She’d tell me stories. About her life and about her kids and
about her job and about anything at all. I’d tell her stories too. She’d offer
advice and sometimes I’d take it and sometimes I’d roll my eyes.
Sometimes other people would join us. One or two people with
their own stories and their own laughs and their own songs to dance to. We’d
welcome them to our little sanctuary of calm. Let them join us for a while.
Camp is always so crazy. So much happening at once. So fast
and so energized and so much action.
It was nice, in those moments, to slow down a little. To talk
and to connect and to really appreciate what I was doing and who I was doing it
with.
It’s weird and uncomfortable to talk about the people we love
in past tense. It’s sad and it hurts and it makes us confront feelings we don’t
want to confront.
I don’t work at Harlam any longer, but I think about it often.
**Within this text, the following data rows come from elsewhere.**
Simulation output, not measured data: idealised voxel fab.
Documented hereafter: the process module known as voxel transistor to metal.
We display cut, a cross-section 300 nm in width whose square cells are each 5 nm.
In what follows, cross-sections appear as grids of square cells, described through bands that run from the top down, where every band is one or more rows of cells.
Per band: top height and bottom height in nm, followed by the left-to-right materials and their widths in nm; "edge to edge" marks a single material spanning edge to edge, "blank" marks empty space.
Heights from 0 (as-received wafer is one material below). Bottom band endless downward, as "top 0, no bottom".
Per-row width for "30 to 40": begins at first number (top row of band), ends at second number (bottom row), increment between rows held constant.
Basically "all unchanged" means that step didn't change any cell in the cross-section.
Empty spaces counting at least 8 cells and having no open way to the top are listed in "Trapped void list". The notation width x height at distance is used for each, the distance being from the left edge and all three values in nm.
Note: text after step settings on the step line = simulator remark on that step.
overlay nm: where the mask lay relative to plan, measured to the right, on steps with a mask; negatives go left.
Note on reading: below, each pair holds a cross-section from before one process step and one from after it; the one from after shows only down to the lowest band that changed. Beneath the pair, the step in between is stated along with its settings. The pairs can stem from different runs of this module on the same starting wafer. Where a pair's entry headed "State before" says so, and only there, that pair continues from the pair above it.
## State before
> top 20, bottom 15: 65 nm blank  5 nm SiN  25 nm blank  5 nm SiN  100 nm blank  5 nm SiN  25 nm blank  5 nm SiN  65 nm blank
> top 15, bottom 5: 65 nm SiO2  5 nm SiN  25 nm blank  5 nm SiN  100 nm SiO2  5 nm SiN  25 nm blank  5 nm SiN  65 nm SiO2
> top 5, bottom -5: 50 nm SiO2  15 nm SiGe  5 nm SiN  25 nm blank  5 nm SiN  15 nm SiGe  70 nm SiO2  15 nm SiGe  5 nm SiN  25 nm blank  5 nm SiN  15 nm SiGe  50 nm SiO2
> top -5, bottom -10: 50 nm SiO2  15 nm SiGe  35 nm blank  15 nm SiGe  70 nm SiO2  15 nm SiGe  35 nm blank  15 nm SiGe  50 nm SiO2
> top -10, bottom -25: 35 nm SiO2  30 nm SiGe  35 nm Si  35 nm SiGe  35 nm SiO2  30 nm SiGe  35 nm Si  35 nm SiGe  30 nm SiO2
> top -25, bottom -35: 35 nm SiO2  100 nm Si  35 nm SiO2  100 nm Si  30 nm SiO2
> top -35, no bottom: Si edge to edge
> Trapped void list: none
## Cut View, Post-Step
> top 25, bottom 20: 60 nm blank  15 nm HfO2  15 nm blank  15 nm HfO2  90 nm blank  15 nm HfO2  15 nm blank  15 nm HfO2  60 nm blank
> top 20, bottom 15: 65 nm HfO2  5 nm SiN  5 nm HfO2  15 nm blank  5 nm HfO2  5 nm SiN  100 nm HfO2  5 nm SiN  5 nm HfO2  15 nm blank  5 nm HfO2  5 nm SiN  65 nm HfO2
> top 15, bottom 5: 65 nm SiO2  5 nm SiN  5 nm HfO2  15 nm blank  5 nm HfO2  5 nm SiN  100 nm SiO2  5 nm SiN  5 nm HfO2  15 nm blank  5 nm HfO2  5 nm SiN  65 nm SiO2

I think about the ways that it shaped me and the people there who made such an
impact on my life.
I think people get stuck sometimes. Thinking about if the
people that we have lost would be proud of us. If they’d approve of the
decisions we’ve made or the direction our lives have taken. I get stuck on that
thought sometimes too.
But what makes me feel better (and what would have made Vicki
feel better too) is that, today, I am proud of the person she helped me
become. When we light the Hanukkah
candles, we don’t do so directly; we light a special candle, the shamash, and use it to light the
others. As I watch tonight’s candles
burn, I am thinking of a shamash in my life; a person who helped me to shine.